A potentially revolutionary system is being implemented in California’s Silicon Valley by Australian energy trading company, Power Ledger, that will use blockchain technology to manage credits generated by the use of renewable energy in electric vehicle charging.

Implemented by Power Ledger’s partner in the US, Clean Energy Blockchain Network (CEBN), the platform will create a digital ledger for to track and manage the production and use of renewable energy created by Santa Clara City solar and battery storage installations, as well as fuel provided to the publicy.

The blockchain platform has been implemented in a multistory EV charging facility in the city of Santa Clara. It’s the first time such a system will become an integral part of an EV station.

Zero- or low-emission fuels used in transport vehicles and homes are currently subject to criteria set by a low-carbon fuel standard (LCFS) mandate, the first of which was implemented by the state of California in 2007.

This allows fuels to be rated according to their ‘carbon intensity’, and LCFS credits (better known as carbon offsets in Australia) can be generated by the use of lower emission fuels, allowing fuel providers to meet compliance through the banking and trading of credits generated.

However the current system by which LCFS credits are processed can be lengthy and costly, as renewable energy is pushed onto a centralised grid along with energy created from fossil fuels and requires independent verification to ensure transparent tracking of renewable energy and its associated benefits.

The new system, created by Perth-based Power Ledger, completely wipes clean the need for expensive auditing processes.

Using blockchain technology and the company’s own POWR cryptocurrency, certificates are generated and stored every time renewable energy is produced or traded on a decentralised system.

The company has already trialed its system in Melbourne on a select group of units and strata apartments, allowing residents to maximise the return on their solar systems.

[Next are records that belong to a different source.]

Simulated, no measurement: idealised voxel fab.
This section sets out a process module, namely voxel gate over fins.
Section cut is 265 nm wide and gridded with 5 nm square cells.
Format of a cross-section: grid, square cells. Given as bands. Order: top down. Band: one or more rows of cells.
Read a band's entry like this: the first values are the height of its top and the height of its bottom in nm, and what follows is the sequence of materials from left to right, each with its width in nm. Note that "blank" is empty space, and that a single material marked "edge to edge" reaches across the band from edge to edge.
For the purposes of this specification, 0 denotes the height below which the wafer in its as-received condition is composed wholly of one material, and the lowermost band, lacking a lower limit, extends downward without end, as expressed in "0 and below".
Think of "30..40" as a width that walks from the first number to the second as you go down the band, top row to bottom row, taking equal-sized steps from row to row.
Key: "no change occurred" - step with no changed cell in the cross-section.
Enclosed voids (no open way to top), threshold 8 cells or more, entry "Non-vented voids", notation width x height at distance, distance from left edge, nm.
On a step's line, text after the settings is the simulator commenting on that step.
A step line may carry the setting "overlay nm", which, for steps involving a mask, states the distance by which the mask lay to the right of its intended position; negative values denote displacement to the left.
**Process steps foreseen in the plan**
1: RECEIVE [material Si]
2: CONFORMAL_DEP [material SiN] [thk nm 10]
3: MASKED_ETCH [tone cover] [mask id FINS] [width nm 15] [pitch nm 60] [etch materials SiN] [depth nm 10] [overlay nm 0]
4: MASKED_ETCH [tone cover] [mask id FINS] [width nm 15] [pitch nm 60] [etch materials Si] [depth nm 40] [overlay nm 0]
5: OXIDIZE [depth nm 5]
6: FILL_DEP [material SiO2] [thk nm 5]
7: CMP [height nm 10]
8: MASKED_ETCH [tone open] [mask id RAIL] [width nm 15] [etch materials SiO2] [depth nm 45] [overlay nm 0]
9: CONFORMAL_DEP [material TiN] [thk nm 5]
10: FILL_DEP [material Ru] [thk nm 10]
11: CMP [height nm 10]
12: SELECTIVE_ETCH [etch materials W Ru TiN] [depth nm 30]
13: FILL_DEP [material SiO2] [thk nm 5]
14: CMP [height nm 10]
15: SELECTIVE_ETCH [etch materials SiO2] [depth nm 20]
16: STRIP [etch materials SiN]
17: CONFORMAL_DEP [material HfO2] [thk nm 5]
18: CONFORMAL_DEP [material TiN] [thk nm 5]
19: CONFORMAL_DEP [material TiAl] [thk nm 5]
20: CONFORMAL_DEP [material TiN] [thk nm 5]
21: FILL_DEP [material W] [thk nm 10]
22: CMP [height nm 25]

“Coupling on-site renewable energy generation with peer-to-peer trading will allow residents to maximise the value of their … investments, while sharing the low-carbon benefits with their neighbours,” said Power Ledger’s managing director, David Martin.

More recently, the first commercial deployment of the blockchain energy trading platform was launched in Chicago, at the Northwestern University campus in Evanston.

Now, Martin and his team have taken the system to where the LCFS all began, in partnership with Silicon Valley Power who recently received almost $US200,000 to build on the San Francisco Bay area’s well-established EV charging network.

Putting the system in place hasn’t cost a lot either, as API data from pre-existing meters are being used, meaning no additional hardware, software or engineering fees will be required.

It will greatly improve the current time-consuming process, says Mike Ashley, co-founder of Clean Energy Blockchain Network.

“It can take months to audit,” he says. “It is the most direct and serious pain point in the short term. Blockchain is a way around. Transactions can happen quickly and with very little overhead.”

By instantly verifying clean energy source data through the certification process without manual data transference, both time and costs are cut with trusted, verifiable and accountable tracking.

In the short term, benefits of such a platform will make investment in renewable energies more affordable, says computer science professor Srinivasan Keshav from the University of Waterloo.

The long-term benefit for the customers however is much wider, as the real-time data collected by the blockchain platform enables a much deeper understanding of the impact on the electrical grid – and how to reduce it.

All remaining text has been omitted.